HASTINGS, Mich. (WOOD) — Several Hastings High School students are upset after LGBTQ pride flags were removed from the classroom.
The district says having flags that are unrelated to the school, country or curriculum are against policy. Now that policy is being reviewed thanks to organized action by a group of students.
Earlier this week, more than 100 students walked out, demanding change to ensure they feel included.
“It’s inevitable that we are here, so having those flags taken away was kind of like taking away that sense of community,” junior Lucy Jenkins told News 8 Thursday.
The group of students who organized the walkout all identify as members of the LGBTQ community. So when teachers were told by the district to take down pride flags in their classrooms last week, the students say they immediately felt less safe.

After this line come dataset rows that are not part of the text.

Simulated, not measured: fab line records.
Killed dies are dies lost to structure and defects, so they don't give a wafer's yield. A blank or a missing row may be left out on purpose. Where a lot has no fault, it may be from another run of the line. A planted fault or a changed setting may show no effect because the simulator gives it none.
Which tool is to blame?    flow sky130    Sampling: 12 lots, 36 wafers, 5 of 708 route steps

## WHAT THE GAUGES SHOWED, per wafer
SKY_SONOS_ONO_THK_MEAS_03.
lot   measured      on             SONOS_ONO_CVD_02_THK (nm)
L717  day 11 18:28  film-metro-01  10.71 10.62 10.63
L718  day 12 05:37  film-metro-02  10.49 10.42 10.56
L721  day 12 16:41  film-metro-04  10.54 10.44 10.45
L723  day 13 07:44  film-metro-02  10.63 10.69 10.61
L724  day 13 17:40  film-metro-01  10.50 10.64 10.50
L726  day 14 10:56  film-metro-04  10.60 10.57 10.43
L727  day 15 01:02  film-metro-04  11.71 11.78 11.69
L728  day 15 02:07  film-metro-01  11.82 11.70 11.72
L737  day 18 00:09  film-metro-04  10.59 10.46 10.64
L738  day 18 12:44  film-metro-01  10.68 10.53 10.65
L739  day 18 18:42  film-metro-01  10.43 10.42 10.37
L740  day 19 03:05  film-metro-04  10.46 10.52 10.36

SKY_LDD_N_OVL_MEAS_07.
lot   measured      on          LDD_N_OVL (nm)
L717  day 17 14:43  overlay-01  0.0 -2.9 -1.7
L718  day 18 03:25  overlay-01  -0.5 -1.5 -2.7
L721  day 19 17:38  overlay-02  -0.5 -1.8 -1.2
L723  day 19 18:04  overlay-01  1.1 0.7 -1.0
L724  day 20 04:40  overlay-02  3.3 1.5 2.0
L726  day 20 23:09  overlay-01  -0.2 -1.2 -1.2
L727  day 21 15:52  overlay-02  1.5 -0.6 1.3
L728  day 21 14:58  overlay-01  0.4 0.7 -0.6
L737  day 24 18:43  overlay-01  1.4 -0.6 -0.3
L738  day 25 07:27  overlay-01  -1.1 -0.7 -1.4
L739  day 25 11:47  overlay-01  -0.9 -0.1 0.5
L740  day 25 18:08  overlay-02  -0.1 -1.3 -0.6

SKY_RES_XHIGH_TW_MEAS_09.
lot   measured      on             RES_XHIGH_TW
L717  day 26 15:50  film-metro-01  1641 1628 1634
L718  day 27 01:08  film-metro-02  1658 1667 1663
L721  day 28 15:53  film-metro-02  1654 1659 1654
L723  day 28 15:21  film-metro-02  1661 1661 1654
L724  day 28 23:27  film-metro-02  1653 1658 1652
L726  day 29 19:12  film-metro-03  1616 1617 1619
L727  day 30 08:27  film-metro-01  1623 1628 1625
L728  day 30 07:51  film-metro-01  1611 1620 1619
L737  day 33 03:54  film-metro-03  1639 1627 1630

“There’s just a lot of people who hateful toward our community and it just hurts us; it’s not OK at all,” Hannah Vann, also a junior, said. “And having the pride flag being taken down kind of says the hateful people, they won against us and that’s not OK.”
“I know I can’t change the world but I want to feel safe at school, I want my friends to feel safe at school. And even if someone still decided to say they don’t agree with how I identify, I would rather that happen and they respect me than not,” sophomore Zara Franklin added.
Instead of stopping the peaceful protest, the high school principal and the Hastings Area School System superintendent attended to hear what they had to say.
“I sat down with many of these students after school probably for about an hour and a half, two hours, and I was just listening to their concerns over the policy,” Superintendent Matt Goebel said. “Obviously, this means a great deal to them and if it means a great deal to them, it means a great deal to me.”
Goebel says it’s his job to make sure all students feel safe, respected and a sense of belonging while following school policy and procedures.
“I truly believe that that’s not a fairy tale story,” Goebel said. “I truly believe that we can make sure that everybody feels safe, respected, valued. And those are things I strive for here as a leader here in Hastings.”
He says he will take the policy to the school board for review.
“Some people are like, ‘My school is so small and in a red town; how am I going to get my message across?’ And we are kind of proving that you can do that within a small community,” Vann said.